Our COLLECTIVE AUTOMATIC PAINTING AMSTERDAM (CAPA) has been organized in

order to research collective automatism. Automatism meaning undismayed

spontaneous action in the painting process. For these experiments we

come together and work together. The research is something we are all

interested in NEXT to our personal work, our personal discoveries in our

own disciplines, these are different for all of us, as are our

backgrounds, both personal and cultural. We do have in common much

experience with automatic techniques and a curiosity in the collective

exploration of these. Everyone, in his or her way, found out that by

working automatically you are lifted to a terrain which is no longer

personal: the collective subconscious.

History also taught us that a collective of freely joined individuals is

dangerous for any kind of authority, artistic or otherwise, the more

when this collective is not fixed into a steady group. CAPA is not a

group. We did not fall into the trap of official group-organizing with

its unavoidable goals, regulations, ins & outs, leaders, quarrels and

power-games. We do want to stay free and prefer the "free-jazz" model.

In modern jazz-music these free improvising styles developed, in the

Americas as well in Europe, into styles that sometimes do not even sound

like jazz anymore, but where constantly changing ensembles of creative

personalities are working together in an original and often "automatic"

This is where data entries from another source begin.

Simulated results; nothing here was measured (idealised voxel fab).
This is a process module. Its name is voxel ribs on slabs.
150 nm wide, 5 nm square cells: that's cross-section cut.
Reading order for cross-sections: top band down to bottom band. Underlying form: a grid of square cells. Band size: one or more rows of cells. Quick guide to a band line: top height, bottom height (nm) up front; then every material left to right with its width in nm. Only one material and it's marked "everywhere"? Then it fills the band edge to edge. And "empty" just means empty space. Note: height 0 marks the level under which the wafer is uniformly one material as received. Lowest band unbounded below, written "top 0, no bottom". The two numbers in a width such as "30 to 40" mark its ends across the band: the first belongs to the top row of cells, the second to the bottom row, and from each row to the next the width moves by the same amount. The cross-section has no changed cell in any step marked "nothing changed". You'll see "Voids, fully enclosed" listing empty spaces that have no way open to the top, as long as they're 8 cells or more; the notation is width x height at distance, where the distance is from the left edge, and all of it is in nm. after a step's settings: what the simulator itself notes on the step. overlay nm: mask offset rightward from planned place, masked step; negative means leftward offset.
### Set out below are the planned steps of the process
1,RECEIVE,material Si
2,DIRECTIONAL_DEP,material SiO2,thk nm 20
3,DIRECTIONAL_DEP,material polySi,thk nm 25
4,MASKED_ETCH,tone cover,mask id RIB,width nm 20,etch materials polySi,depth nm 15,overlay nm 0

way. Of course, painting and music are different, but for us, the

connection between free painting and free music is situated in what

happens on the moment of creation, the moment when this strong upsurge

of impulsive thought and action comes directly from its unconscious

source.

This liberating force shows in every collective automatic work, and - as

we assume--what is liberating for us may be liberating for all. When we

are working together, we are using our individual freedom of choice and

expression to work together, and not to express our own unique artistic

qualities. We step in and out of this process as we feel. It is not a

question of restriction, but of "opening-up" and honest curiosity to the

surprise of the unexpected. Every personal "hand" will show anyway,

everybody leaves his or her tracks, but the most important is the

unexpected, in all its surprising combinations, the unthinkable inputs

and outputs appearing during these experiments, which are leading us

into unknown aesthetic levels.

We do not claim to be innovative, this is only a fashionable word

invented by art-critics. We do want to change the meaning of art itself.

But in a natural, organic way: to use all the combinations of change

during the work-process itself, by direct interaction in totally free

association.

With these two weapons we are trying to destroy one of the most fixed

ideas of art-history: the idea of "the individual genius".